Oracle Losing the Transparency War. Microsoft Trying Too.

Yesterday's release of Oracle's most recent financials continued to push Oracle into a race for last place in the world of corporate transparency. Its disclosures were full of all sorts of information, except the information needed to really assess how well the company's acquisition strategy is doing.

Yesterday's release of Oracle's most recent financials continued to push Oracle into a race for last place in the world of corporate transparency. Its disclosures were full of all sorts of information, except the information needed to really assess how well the company's acquisition strategy is doing. Charlie Di Bona of Sanford Bernstein put it this way: "An apples-to-apples comparison of ORCL’s current apps business with its constituent parts from one year ago is no longer explicitly possible given the reduced information provided by management."

At least Oracle is being consistent. Journalists coming to Oracle's Open World conference last October were greeted by a major shock -- their one-on-one interviews had been cancelled. Various excuses were given, from Reg FD issues to a desire from the top (read: Charles and Larry) to keep the unruly mobs of journalists "on message" by restricting their contact with unruly Oracle executives who might be tempted to go "off message."

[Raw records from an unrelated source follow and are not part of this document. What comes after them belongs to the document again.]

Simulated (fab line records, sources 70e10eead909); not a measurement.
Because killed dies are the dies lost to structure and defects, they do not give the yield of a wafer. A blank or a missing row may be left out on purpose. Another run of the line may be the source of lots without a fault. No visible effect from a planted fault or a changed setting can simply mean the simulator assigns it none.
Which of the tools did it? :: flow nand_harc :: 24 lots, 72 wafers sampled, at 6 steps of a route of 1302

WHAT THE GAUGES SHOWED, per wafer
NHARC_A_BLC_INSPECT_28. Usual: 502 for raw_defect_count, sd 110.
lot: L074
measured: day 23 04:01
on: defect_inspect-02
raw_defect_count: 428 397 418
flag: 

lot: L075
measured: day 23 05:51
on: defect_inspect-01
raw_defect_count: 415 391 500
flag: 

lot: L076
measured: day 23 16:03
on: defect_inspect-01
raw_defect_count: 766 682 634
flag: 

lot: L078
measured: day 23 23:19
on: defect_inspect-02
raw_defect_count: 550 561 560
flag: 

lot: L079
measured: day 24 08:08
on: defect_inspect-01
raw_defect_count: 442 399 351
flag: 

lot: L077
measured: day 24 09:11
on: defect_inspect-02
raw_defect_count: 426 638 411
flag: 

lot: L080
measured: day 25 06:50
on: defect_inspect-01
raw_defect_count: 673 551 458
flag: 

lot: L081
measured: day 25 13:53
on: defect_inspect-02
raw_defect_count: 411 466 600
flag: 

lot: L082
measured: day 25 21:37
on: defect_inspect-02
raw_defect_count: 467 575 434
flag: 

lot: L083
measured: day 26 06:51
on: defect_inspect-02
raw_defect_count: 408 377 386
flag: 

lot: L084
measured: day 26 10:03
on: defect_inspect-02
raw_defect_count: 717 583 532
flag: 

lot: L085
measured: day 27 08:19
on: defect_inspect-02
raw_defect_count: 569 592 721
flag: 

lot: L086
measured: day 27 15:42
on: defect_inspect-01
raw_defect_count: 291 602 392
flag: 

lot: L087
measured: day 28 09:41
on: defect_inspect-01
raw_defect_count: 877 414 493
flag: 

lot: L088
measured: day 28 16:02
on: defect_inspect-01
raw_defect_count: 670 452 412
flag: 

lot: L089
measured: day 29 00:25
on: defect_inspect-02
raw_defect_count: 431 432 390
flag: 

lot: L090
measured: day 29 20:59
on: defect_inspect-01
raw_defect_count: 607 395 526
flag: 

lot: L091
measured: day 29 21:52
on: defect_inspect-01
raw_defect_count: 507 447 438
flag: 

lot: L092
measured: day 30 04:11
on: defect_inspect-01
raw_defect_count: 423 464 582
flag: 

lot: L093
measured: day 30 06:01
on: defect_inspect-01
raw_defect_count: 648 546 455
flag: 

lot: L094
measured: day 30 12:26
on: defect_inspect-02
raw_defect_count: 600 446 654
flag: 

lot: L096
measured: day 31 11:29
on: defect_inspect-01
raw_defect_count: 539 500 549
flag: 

It's a major contrast from how the competition, particularly SAP, and to a lesser extent Microsoft, view the issue of transparency. No one will ever claim that anyone in this industry is perfect, but to say that even Microsoft is head-and-shoulders above Oracle when it comes to putting journalists at its top industry shows in front of its top executives is saying a lot indeed.

Unfortunately, Microsoft is playing at the financial obfuscation game too. It recently decided not to break out any seperate numbers for its Dynamics enterprise software product line, burying their success -- or failure -- inside the general statements of its humongous Business Division, which includes the Office product suite. This puts everyone -- particularly analysts and investors -- at a disadvantage when it comes to trying to figure exactly how well Microsoft's enterprise apps business really is doing. 

Why should anyone -- particularly customers -- give a hoot about these financial reporting issues? The main reason is that this is not just a race for technological dominance, it's a race for share of the customers' wallet. And nothing drives the kind of desperate maneuvers that garner bad headlines, legal sanction, and customer nightmares better than problems with the financial performance of a company, or an important division of a company. Being reassured that Oracle or Microsoft are making their numbers in the applications business makes it easier for customers to invest large amounts of money in these company's products. To bury information about these key parts of the business is to open up these companies to what may be unwarranted speculation. It would be better in my opinion to err on the side of too much information than to come out on the side of "trust me, everything is okay." That's not how to keep CEOs, CFOs, and CIOs, sleeping well at night. 

Of course, the problem is that the news that does get revealed might not be what the obfuscators want everyone to hear. Indeed, the state of Oracle's applications license growth, according to Di Bona's analysis, is a little troubling: "excluding revenues from the SEBL and i-Flex acquisitions," Di Bona opines, "apps licenses grew only 1%" instead of the official 27.8%. 

So the truth hurts. That's the problem with being a publicly-traded company. But it's better to deal with the truth than to traffic in  half-truths, quarter-truths, or just plain lies. Isn't that what good corporate governance -- something that Oracle and Microsoft espouse -- is all about?